We all know that really old games don't work on Windows XP, but what about certain games that were designed for Windows 98 that don't work? There's no DOSBox equivalent there. I have an idea, and I just wanted to know if it is possible, or if it already exists.
I intend to hook the kernel's function calls that a game uses (or any other OS specific thing), and obviously perform/return whatever an earlier version of Windows would.
Is this possible?
I never had any problems the compatibility wizard &/or the compatibility tab in the file's properties couldn't fix...
atari2600a wrote:
I never had any problems the compatibility wizard &/or the compatibility tab in the file's properties couldn't fix...
AAAAAAAAAAAH-HAHAHAHAHAHAHAHAHAHAHA!
You so funny. The rest of us don't seem to be that goddamn lucky when it comes to playing Might and Magic VI or whatever. Like Microsoft are gonna come up with somthing that would help you play old games. They
want you to play the new expensive Vista-Needing stuff.
Well MS Virtual PC 2004 IS freeware.....
Anything w/ 1GB & =<1.5GHz Core Duo/Core 2 Duo, =<2.5GHz P4 should suffice to run Win95/98, given you know what to kill in the native OS when you run it...If you're an anti-piracy freak you can always try out running ReactOS in a virtual PC, or better yet, install it (or a Linux distro w/ Wine) on it's own partition...
I already installed Win98 on a partition and then I couldn't get the Win98 NVidia drivers to work and messed up the installation. I'll give virtual PC a try, thanks.
Win2k is a good solution, as it's probably the last "stable" windows out.
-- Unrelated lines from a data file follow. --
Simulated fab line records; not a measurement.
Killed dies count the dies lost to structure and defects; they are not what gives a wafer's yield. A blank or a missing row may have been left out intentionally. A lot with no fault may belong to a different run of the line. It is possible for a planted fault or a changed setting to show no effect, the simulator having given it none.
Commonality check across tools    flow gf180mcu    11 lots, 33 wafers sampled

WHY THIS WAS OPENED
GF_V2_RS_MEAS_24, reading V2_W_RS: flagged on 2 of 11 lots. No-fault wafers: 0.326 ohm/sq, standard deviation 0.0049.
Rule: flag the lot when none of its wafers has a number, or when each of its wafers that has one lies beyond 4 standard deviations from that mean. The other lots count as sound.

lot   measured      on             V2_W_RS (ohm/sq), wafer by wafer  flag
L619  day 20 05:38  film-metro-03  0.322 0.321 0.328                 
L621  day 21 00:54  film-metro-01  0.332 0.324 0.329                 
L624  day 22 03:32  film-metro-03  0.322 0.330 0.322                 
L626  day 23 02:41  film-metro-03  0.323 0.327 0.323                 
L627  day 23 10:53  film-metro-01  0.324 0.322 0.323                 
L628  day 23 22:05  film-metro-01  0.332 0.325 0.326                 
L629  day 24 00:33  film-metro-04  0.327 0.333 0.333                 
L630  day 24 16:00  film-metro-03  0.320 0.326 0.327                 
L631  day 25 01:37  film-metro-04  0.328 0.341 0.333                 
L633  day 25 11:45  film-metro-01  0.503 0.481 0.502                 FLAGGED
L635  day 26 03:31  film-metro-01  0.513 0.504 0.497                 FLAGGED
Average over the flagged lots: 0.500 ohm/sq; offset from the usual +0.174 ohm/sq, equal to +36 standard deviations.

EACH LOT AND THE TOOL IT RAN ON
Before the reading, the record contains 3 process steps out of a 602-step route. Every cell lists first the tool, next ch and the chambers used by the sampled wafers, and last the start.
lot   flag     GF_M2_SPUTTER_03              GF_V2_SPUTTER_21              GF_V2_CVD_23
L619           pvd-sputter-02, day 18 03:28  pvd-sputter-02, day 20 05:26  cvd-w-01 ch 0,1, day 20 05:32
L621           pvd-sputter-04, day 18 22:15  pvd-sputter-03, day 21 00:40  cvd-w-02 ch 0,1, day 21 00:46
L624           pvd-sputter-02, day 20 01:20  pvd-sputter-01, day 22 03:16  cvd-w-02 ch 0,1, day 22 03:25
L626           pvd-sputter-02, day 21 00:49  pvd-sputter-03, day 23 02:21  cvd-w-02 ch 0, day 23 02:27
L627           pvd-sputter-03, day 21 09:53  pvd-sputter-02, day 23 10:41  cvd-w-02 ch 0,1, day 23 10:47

Win98 isn't bad but you need drivers for everything and all..., plus it tends to crash somteimes.
WinXP crashes somewhat often and had major changes on the wrong size (trough it is decent, I wouldn't stuck with it).
I've heard many times how bad are both WinMilenium, and it looks it's pretty much the same way for WinVista, so here you are...
Windows XP sucks that's it no question about it. Try installing Wingroove properly, no support for MPU-40 midi device and a few other programs. Downgrade to XP.
Vista can be a good OS, just not out of the box. You just have to know what services & startup items to kill. I managed to get a Vista Ultimate install to boot up in about 30sec on my 1.6GHz Core Duo laptop w/ 1GB of RAM.